The Assam government has warned its employees of disciplinary action for “indulging and participating in political activities” on social media platforms such as Facebook, Twitter, WhatsApp and Instagram.
The warning follows the cease-work by some 4 lakh Assam government employees on December 22 to protest the Citizenship (Amendment) Act. The Sadou Asom Karmachari Parishad had called the strike.
The office of the Director of Elementary Education, Assam, issued a letter to all district elementary education officers on December 24 seeking action against government employees, including contractual workers, who violate the provisions of Assam Services (Discipline & Appeal) Rules, 1964, for taking to social media to express dissent.
Teachers and students have been at the forefront of the agitation against the CAA in Assam, which began violently, leading to the death of four people in police firing. Two others were burnt alive by mobs.
One of Assam’s oldest churches has curtailed Christmas celebrations as a mark of protest against the CAA.
The Nagaon Baptist Church in central Assam was established in 1846 by Miles Bronson, an American missionary who played a key role in conserving and promoting the Assamese language.
The CAA is perceived to threaten Assamese language and culture by “facilitating influx of Bengali speakers from Bangladesh”.
“We did not take out the customary pre-Christmas cultural procession and curtailed all celebrations today (December 25) apart from the church service,” a spokesperson of the church said.
The All India Bengali Organisation (AIBO) has demanded indigenous status for the Bengali speakers of Assam while slamming CAA as a design to convert Hindu Bengali citizens into refugees.
“We adopted a resolution seeking khilanjia (indigenous) status for Bengali Indian citizens living in Assam, taking into consideration the 6,000-year-old history of Bengalis,” AIBO general secretary Manas Roy said.
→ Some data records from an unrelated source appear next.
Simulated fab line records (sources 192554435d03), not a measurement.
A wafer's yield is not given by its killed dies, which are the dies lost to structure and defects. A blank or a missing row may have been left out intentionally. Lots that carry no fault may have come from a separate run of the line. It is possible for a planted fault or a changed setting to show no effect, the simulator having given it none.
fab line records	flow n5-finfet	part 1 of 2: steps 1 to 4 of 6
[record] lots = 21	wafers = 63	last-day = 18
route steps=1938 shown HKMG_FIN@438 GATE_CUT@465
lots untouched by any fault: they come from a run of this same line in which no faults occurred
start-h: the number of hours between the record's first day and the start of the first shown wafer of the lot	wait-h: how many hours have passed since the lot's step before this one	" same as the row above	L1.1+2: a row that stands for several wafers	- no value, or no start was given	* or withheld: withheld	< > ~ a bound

Bengali organisations have pointed out the community had been part of Assam since 1874 when the British rulers made Sylhet (now in Bangladesh), undivided Goalpara (comprising areas beyond the present-day western Assam district) and Barak Valley (southern Assam) a part of Assam.
“Sylhet could have remained a part of Assam in independent India had the leadership in 1947 agreed,” said Nitish Bhattacharjee, president of Barak Valley Bengali Sahitya Sabha.